See how big that sucker is? You would think I would notice something like that.





By the time I got home last night, the rug and floor in the laundry room had dried enough to vacuum up all the feathers from the exploding pillow escapade. I was also looking forward to giving the laundry room a good cleaning (sick, I know, but wait) in hopes of finding the eyeglasses I lost the night of the antenna fiasco. They are my best nerd glasses and I feel totally smarter when I wear them, but we became separated somewhere between the time I got home from work and the start of the football game. I kept thinking they would show up but they haven’t and now my recollection of my actions that night has dimmed to the point that I only remember that I was awake. I think.


And no, they are NOT on top of my head. But they probably were just before I lost them.


Which brings us to this morning. We were running a bit late due to the slipper episode so I drove Alpha’s rig with the intention of dropping her on the other side of campus so she could get to her class early enough to get a seat since it was standing room only yesterday. Only I got distracted and made a wrong turn. And then missed the turn that would have fixed the problem. So I tried to make a U-turn but missed the light. And then hit the roundabout just in time for the train arms to come down. And at the next red light I was behind a dummy who was going straight from the right turn lane. Yes,I wanted to turn right.


Alpha was so sweet the entire time. She kept saying things like ‘Well, I still have 10 minutes.’ And ‘Oh, there are always more people on the first day – and then you never see them again.’ And finally my personal favorite ‘Sitting during class is for lazy people’.


But I did get her there a few minutes early. And I made it to work without incident, which I wouldn’t be able to say if I had actually hit that pedestrian that came out of nowhere and crossed in front of my car while I was looking the other way.


I TOLD you I shouldn’t leave the house.

24 comments:

Cindy said...

Good morning Jane...I enjoyed that..sorry but I did.

Debbie said...

What a great post and kudos to Alpha for being such a trooper. Love the dirt cup story. This whole thing rocked.

Everyday Goddess said...

And some how through all that, you keep it together for everyone! You are a role model. And funny!

~j said...

those purple platforms ROCK!!!!!

Tracie said...

OMG!! Are you by any chance adopted? Cuz i'm thinking we could SO be sisters!! Did you check the roof for your glasses? And if you find them, could you look for Boo's dance bag cuz it's missing and we can't seem to find it from it's hiding place that hubby put it before Christmas!

meg said...

Now, I must admit I find the strange red chonies slightly disturbing, but you won't hear a single word from me about lost glasses; I emptied my purse, knitting bag, & tore apart the car in search of my sunglasses...turns out I was wearing them already :-S

Gina (Mannyed) said...

They have to let you out! If they didn't I wouldn't be able to laugh so hard! : ) It only gets better from here, right?
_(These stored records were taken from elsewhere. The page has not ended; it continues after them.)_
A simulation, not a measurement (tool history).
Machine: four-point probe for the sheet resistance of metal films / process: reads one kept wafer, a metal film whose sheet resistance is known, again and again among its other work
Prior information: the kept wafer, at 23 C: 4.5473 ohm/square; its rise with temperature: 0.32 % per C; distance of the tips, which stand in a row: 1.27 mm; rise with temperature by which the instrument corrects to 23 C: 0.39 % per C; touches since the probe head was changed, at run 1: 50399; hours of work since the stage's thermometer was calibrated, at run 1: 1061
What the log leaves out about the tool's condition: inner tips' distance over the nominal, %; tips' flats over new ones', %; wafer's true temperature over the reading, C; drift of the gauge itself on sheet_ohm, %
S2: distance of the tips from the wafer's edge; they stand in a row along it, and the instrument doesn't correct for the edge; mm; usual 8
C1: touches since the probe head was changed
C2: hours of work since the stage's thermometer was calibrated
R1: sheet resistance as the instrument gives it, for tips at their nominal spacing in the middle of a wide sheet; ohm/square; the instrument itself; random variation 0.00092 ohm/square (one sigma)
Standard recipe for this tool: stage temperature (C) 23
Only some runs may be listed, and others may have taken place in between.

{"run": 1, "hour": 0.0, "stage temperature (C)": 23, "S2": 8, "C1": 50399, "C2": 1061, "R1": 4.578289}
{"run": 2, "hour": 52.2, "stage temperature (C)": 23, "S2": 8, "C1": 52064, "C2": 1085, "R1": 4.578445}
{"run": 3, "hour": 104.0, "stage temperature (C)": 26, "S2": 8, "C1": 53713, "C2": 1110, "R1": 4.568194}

Mary@Holy Mackerel said...

Wow, I am so glad you wrote this. You and I need to meet!

I've also worn two different boots, and I didn't notice at all...besides doing almost everything else on your list.

That was hilarious.

Angie Ledbetter said...

Well, there may be perfect people out there, but they either do not have children or they are deadly boring. :)

Liz Wilkey (a.k.a. A Mom on Spin) said...

Where did those panties come from???

Maybe they "hatched" in your drawer.
If you find a pair in the vacuum cleaner next, watch out!!!

Sheri and George said...

We are so related! I once wore two different boots and they had different size heels on them so I walked with a noticable limp! I wear different colored socks all the time.
I have never found strange underwear in my drawer tho. maybe that's hubbs way of telling you he wants you to try something new???
I am constantly losing things to so if you manage to find your glasses.maybe some of my stuff will be there too.
Let me know will you?

Lorrie Veasey said...

Yeah, yeah, yeah. You think YOU'RE absentminded? I just recently lost my best pair of red underwear.

Sultan said...

Some days really require a do over

Debz said...

I have the same vaccuum. How the hell did you NOT notice the cup was missing? Everything else, I can handle. Actually the other things seem kind of normal to a peri-menopausal woman.
But that?! Well that's just weird.

A Woman Of No Importance said...

I've been known to go into work with blouses inside out, because I've got dressed in the dark... And I've taken off my specs to clean them while driving, because I thought I had my contacts in, and I'm as blind as a bat!

Bless you! (Are you also blonde?)

Anonymous said...

Sitting in class is for lazy people. LOL. What a kid! Well...as for your seemingly absent minded blunders...maybe it's just a sign that the winter is too long and you need a vacation!

Anonymous said...

Well, once you said you lost the glasses then I totally understood why you didn't notice the thing missing off the vacuum cleaner. Poor Alpha...watching her mother unravel before her very eyes...hahaha!

thesleepdeprivedmomma said...

Oh Jane. Slippers. I once left the house with my shirt buttoned INSIDE out (yes, i said buttoned) and my pants unzipped. Twas a lovely day at Walmart, let me assure you. And yes, My fellow walmartians allowed me to walk around on the salesfloor like that until a customer finally clued me in. See why I quit???

Kelly said...

Now I won't feel so bad when the same things happen to me...I'm not the only one anymore lol. We should start a support group.

Shupe said...

And you wonder why you and I get along so well!
Odd that you come up with missing things, because your house is SPOTLESS!!
You need to have organized clutter like mine!
Oh, I **wink wink** have a special relationship with the vacume too! It get's it's monthly scoop out the fur from the cats in every nook and cranny once a month- or nothing is sucked up !

Now give me back my panties!

Paige said...

oh Jane, I think you and I must be sisters. I have done virtually every one of those things.

Just this very nite, I decided to give my big dogs a shower. They are so big that they do not fit in bath tubs. I was wearing underwear and a polo shirt--which is only noteworthy because I am usually nekkid at home. I got both dogs washed, which requires me to hold them by the collar in the big shower, and then get in the shower with them

Only after I was done did I realize that there was not actually any good reason to wear clothes in the shower.

ShanaM said...

Alpha is sure a great kid.
I think you need a vacation... or at least a spa day.

Anonymous said...

Could the glasses be in the gutter? Oy.

If my daughter didn't tell me I would have left for work with my slippers on all the time years ago.

Alpha is a doll.

You are an asset to society no matter what your foibles. You just have a lot on your mind, J!

Diane said...

I don't know how I missed this post yesterday... glad I managed to see it today. Girl, you need a vacation!!! A LONG ONE. Possibly by yourself. On a beach. With alcohol. And a gorgeous, muscular masseuse to rub you all over for hours on end. Ummmm... wait... that's what I need... but you can come along if you'd like!